Complex File Stage: variable block files

michaeld · Post by **michaeld** » Tue May 06, 2008 11:51 am

What is the trick to load in variable block data using the complex file stage? I see the variable block dropdown option, but I do not know how to import a variable block layout. Has anybody done this before?

ray.wurlod · Post by **ray.wurlod** » Tue May 06, 2008 4:22 pm

The COBOL FD importer should handle it automatically. You probably end up with a tagged subrecord in the schema definition.

michaeld · Post by **michaeld** » Wed May 07, 2008 8:02 am

I wish it did, but it doesn't. If I merge two copy books together and import them then it says that the record lenght of one does not match the record lenght of the other.

Each record definition is in a separate copy book. They all have different record lengths. The CFF stage in DataStage version 8 has a tab that lets you specify multiple record layouts, but it's not there in version 7.5. We are planning on using the mainframe utility FILE-AID to create one file per schema, but this is a workaround that adds overhead to the mainframe.
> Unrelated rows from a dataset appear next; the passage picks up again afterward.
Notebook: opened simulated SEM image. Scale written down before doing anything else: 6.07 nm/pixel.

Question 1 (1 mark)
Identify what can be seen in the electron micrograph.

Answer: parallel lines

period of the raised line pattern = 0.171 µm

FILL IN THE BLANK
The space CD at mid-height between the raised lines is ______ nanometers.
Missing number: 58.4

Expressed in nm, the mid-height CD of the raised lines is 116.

ray.wurlod · Post by **ray.wurlod** » Wed May 07, 2008 3:45 pm

Yes, DataStage expects constant record length. If FILE AID is too burdensome, could the application create a FILLER to make the shorter record the same length as the longer?

Otherwise you're going to have to have DataStage read and combine the two files.

michaeld · Post by **michaeld** » Thu May 08, 2008 12:38 pm

We can not modify the source. It is a shared among many legacy applications. We're on a tight timeline so using FILE-AID seem like the best solution for now. Thanks for you help though.

ray.wurlod · Post by **ray.wurlod** » Thu May 08, 2008 3:42 pm

Simple DataStage job - read each line as VarChar and output as Char. Your filler is now done.

michaeld · Post by **michaeld** » Fri May 09, 2008 9:57 am

We are dealing with fixed width records so there is no record delimiter. the problem is that we do not know how big the record is until we read it. So the alignment will get messed up. For example

Record type A: 5 bytes
Record type B: 3 bytes
Position 1: identifier of record type

sample data with 5 records:
A1234A1234B12B12A1234

read in 5 byte chunks (because it's the longest record width)

A1234 - so far so good.
A1234 - so far so good.
B12B1 - we see that it is type B so we truncate the last 2 bytes
2A123 - now the allignment is messed up and the data is corrupt
4 - now datastage reports a short read and gives an error

Maybe what we could do is read it in the smallest record lenght varchar chunks and use a stage variable to hold a copy of the previous record. That way we can combine multiple chunks in to a signle record of the correct size based on the record type.

in: A12 sv: out:
in: 34A sv:A12 out: A1234
in: 123 sv:A out:
int 4B1 sv:A123 out:A1234
int 2B1 sv:B1 out:B12
int 2A1 sv:B1 out: B12
int 234 sv:A1 out:A1234

michaeld · Post by **michaeld** » Fri May 09, 2008 12:46 pm

ok, so I tried implementing what I listed above and it works except that I can't seem to load a file in blocks when the file size is not divisible by the block size. I'm using a sequential file stage with record-type=implicit and field delimiter=none.

Eaxmple: 5 bytes of data in file, 2 byte field size.

If I set the field type to CHAR(2) in the sequential file stage then it rejects the last row.

If I set the field type to VARCHAR(2) in the sequential file stage then it only loads the first record and skips the rest.

Any ideas how to get it to load the last record in to the CHAR field and pass the missing bytes or load the records in to a varchar field?

ray.wurlod · Post by **ray.wurlod** » Fri May 09, 2008 5:03 pm

You could pre-process the file to add terminators. In DataStage BASIC you would use ReadBlk to read one byte (record type) then ReadBlk to read the requisite number of bytes for the remainder of that data. Use WriteSeq to write the result with an automatically-added line terminator.

You could so the same in C or C++ - processing the file sequentially, reading the record type byte then reading the apposite number of bytes to write into the target file followed by a line terminator.